Bye Bye, Budget Deficit
The Treasury puts together monthly budget deficit data. The latest figure came today: a surplus of $53 billion. Check out the rolling 12-month deficit, above, which eliminates seasonality and most of the noise. But be aware that the "fiscal cliff" budget deal forced a lot of fiscal contraction forward. (One example: People who paid capital gains taxes early to avoid higher rates and tax uncertainty.)
We've cut the budget deficit by half since last year. It is shrinking nearly as fast as it grew as crisis broke out in 2008. Just think about that.
It's pretty easy to see how you might have expected a second recession with that amount of contraction. Which raises a question. Someone explain to me how the level of fiscal contraction we're seeing is at all consistent with the view that fiscal policy matters a lot at the zero lower bound. The last year of data would suggest that the fiscal multiplier can't be very large at all, right?
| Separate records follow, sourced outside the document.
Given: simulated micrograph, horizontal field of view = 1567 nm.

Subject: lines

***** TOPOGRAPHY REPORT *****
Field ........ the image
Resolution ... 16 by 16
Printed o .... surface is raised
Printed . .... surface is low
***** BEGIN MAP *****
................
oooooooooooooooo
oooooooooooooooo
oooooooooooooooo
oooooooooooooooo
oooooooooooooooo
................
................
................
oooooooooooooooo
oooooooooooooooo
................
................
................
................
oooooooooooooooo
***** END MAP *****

I bring this up because what I think market monetarists are looking for is a story from the fiscalists about how the U.S. has gotten away with this without Great Recession 2.0. Every version of the story seems to require relatively potent monetary policy and relatively impotent fiscal policy. This is a bit of a response to Brad DeLong's excellent post, I suppose.
Note: The vertical axis label is in error. It should read "millions," not "billions," of dollars. Sorry about that.